Cycling The Historic Ho Chi Minh Highway

It all started with a dare from Jin. I mentioned that I was running a marathon in North Vietnam and she asked if I was bringing my road bike. Over the years, she has mentioned several times that the Central Highlands, inland from Danang, were some of her favourite places from her extensive exploration by motorcycle. Jin emphasised the new, smooth, truckless road that is the Ho Chi Minh Highway running up the spine of Vietnam. She also knows that I have a soft spot for waterfalls and there are plenty along the way. It piqued my interest, she dared me, and in May 2022 I cycled the Ho Chi Minh Highway solo from Hoi An to Phong Nha and back.

Central Highlands and the Ho Chi Minh Highway

About 50km west of Hoi An are the Central Highlands of Vietnam. A stunning range of remote, jungle-clad mountains running north to south through the centre of Vietnam. I would pack up my saddle bags and head off by bike for about ten days riding through the mountains. For nearly a week I did not meet another foreigner!

Day 1, Hoi An to Thanh My, 72.6km, 275m ascent. 

It started off on the flat plains with beautiful riverside views of rice paddies and distant mountains. By the end of the day’s ride, I’d reached those distant mountains and it was time for the first of many climbs. And just at the time of day, it was getting brutally hot. I made a mental note to start even earlier tomorrow morning.

Hunting around for a place to stay in Thanh My I avoided a guesthouse that advertised karaoke, in other words, a recipe for a sleepless night. With the help of Google Translate I arranged to stay in my first “nha nghi”, guest house. Throughout Vietnam, you can find these small, affordable guest houses. Often for only about US$5 per night. They are typically clean and functional and this one was no exception.  A local restaurant produced a delicious hotpot (I had literally no idea what was coming) and a couple of beers. Then it was off for an early night. 

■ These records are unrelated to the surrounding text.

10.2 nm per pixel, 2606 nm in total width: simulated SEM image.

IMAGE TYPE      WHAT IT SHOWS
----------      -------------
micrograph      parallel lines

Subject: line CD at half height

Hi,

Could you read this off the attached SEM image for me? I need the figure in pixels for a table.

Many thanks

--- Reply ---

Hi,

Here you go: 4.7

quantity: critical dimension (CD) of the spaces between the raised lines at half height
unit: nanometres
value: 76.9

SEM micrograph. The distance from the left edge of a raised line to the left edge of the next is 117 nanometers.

Day 2, Thanh My to Ta Lang, 75.7km, 1578m ascent

Today it got real! I joined the Ho Chi Minh Highway. It is a road that runs almost the length of the country. It was built during the Vietnam War to secretly bring equipment and people to fight in the South. It, therefore, goes through very remote mountain territory. These days it is a good, smooth road with hardly any traffic at all. There were quite a few motorbikes but I’d often count the number of cars I saw in a day on one or two hands. 

The day started with a big climb up into the beautiful, misty mountains. Then another big climb later in the day. They each went on for 10 - 12kms. The scenery was stunning though and I found lovely little places to stop, first for Vietnamese coffee and then for a bowl of noodles. 

It was very hot for a lot of the ride and with the big climbs, the weight I was carrying and the heat I wondered if I would be able to complete the whole week of riding. Fortunately, towards the end of the ride, the weather cooled down and there was a refreshing shower which eased my worries.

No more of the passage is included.